I’ve long found that SGE users are perfectly willing to do the right thing when it comes to sharing a computing infrastructure among multiple competing workgroups. What has often been lacking have been SGE features accessible to non-admin users that empower users to have more control over how their jobs run and are prioritized.
A very common example of this is a situation where a user will say:
“I need to submit 100,000 jobs but I don’t want to totally take over the cluster and upset my coworkers – can I limit how many of my jobs run at any given time so that resources are left free for others?”
As a Grid Engine consultant, training and administrator I’ve personally felt that working with people wanting to be “good citizens” has sometimes been a challenge. Most of the common SGE methods for limiting or controlling job execution and policies are available only to users with SGE Administrator privileges. As nice as it is to handle one-off cluster resource allocation situations these sorts of requests can consume lots of admin time and can occasionally cause problems if people make SGE quota or scheduler changes without tight coordination and planning.
Well, it was undocumented in the initial release but ever since SGE version 6.2u4 people have had the ability to limit concurrent execution of tasks within array jobs that they submit. The syntax looks like:
$ qsub -t 1-20 -tc 5 test.sh
… where the “-tc” argument is new. The example above shows a 20-task array job being submitted with a request to run no more than 5 at any one time.
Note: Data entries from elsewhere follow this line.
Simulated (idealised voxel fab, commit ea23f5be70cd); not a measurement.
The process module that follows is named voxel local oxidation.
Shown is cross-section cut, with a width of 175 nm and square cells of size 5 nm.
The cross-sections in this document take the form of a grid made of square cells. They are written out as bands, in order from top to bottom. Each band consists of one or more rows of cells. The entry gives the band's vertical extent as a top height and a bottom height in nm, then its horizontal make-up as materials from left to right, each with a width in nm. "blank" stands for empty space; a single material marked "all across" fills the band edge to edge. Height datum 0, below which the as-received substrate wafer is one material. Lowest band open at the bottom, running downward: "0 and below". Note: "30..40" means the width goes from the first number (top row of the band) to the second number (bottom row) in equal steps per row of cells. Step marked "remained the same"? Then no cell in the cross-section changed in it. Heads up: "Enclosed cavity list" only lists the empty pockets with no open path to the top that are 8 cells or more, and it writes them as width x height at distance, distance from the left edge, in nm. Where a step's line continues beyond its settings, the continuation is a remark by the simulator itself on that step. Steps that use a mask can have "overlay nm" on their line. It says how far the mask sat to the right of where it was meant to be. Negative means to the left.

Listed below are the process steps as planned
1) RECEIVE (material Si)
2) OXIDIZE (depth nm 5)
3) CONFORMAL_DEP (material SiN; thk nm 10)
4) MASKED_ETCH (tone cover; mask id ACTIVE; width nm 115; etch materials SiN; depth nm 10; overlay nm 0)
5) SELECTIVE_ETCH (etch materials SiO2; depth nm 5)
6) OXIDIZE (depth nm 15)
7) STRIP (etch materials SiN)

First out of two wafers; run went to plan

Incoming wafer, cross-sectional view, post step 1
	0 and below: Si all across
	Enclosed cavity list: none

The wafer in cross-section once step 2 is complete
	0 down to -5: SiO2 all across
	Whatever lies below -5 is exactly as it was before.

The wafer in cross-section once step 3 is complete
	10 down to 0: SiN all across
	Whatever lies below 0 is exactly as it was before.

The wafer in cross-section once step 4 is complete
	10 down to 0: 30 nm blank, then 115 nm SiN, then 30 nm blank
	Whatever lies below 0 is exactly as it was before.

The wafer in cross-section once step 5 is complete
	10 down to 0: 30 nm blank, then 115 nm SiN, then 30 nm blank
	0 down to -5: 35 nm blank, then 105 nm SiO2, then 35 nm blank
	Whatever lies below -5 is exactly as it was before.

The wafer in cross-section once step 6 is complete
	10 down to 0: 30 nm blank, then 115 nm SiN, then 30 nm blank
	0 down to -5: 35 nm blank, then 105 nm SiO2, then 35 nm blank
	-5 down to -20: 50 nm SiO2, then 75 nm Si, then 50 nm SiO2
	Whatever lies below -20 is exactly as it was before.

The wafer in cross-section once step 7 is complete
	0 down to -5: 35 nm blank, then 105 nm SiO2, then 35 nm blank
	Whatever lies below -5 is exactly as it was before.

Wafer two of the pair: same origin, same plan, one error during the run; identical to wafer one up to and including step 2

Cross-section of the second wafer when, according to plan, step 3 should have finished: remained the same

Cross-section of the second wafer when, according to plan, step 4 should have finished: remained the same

This feature is now documented as of SGE 6.2u5:
-tc max_running_tasks
allow users to limit concurrent array job task execution.
Parameter max_running_tasks specifies maximum number of simultaneously
running tasks. For example we have running SGE with 10 free slots. We
call qsub -t 1-100 -tc 2 jobscript. Then only 2 tasks will be
scheduled to run even when 8 slots are free.
This is a very welcome new feature addition to Grid Engine, I suspect it will be popular and well received by the user community.